DPW will use the grant to fund a targeted campaign to educate residents about the items accepted in the City’s curbside recycling and improve the quality of the recycling collected. The campaign will encourage residents to “recycle right,” to decrease the City’s rate of recycling contamination and reduce recycling processing costs. 

“I am confident that this Recycling Partnership grant will be a game-changer for the City’s single-stream recycling program and help us ensure that our residents recycle right,” Mayor Bernard C. “Jack” Young said. “This grant will make sure DPW has the tools and resources to help our communities improve their recycling habits and subsequently create a healthier environment for all residents of Baltimore City.”

A key part of the City’s recycling outreach will be implementing The Recycling Partnership’s Feet on the Street program, a comprehensive education and outreach strategy that involves City recycling crews and supervisors visiting residents’ recycling containers and providing feedback on how to improve what items make it into the recycling container.

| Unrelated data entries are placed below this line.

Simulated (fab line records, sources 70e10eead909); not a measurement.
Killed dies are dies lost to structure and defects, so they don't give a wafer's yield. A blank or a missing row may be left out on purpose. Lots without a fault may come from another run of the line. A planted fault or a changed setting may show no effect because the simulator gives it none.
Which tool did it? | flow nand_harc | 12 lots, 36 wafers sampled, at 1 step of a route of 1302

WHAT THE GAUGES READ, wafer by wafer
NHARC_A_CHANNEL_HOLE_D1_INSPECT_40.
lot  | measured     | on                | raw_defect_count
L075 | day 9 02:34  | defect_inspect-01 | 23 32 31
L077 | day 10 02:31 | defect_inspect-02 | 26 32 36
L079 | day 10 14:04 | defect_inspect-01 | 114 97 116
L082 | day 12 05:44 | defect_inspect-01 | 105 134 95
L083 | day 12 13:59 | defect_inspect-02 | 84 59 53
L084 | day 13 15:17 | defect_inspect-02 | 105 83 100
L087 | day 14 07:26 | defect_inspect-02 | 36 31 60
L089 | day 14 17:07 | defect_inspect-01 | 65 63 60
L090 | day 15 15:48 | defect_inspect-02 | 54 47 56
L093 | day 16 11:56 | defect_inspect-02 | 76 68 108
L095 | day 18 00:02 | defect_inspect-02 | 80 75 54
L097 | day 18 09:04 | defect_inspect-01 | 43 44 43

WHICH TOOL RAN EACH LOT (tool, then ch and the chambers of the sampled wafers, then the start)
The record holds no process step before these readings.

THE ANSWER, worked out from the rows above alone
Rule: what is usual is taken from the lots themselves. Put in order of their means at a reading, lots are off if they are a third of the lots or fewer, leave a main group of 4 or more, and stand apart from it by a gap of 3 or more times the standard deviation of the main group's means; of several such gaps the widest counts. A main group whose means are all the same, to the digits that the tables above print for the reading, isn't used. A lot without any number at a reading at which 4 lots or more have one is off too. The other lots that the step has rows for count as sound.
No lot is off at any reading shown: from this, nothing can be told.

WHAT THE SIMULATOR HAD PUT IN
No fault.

“The Feet on the Street campaign works by giving residents instant feedback on what is and is not recyclable,” said Cody Marshall, Chief Community Strategy Officer at The Recycling Partnership. “Through this tailored feedback loop, we are helping the City of Baltimore capture more quality recyclables that are then transformed into new materials, creating a healthier, more circular economy, a less wasteful planet, and stronger, healthier communities.”

In addition, the grant will help to support outreach, mailers, hangtags and ads. These items will amplify DPW’s message that recyclables should be loose and not in bags and plastic bags and that items with food residue, batteries, and small electronics, and Styrofoam should not be placed in recycling containers.  Many of these materials can cause equipment jams at recycling processing facilities, creating hazards for recycling facility workers.

The City’s residential curbside recycling has an average contamination rate of 24%, with plastic bags and bagged materials being some of the largest contributors to the contamination rate.  The City must pay its recycling processor for the disposal of this contaminated material.

“This grant affects our bottom line.  A reduction in contamination will save the City taxpayers money on recycling processing costs,” Acting DPW Director Matthew Garbark said.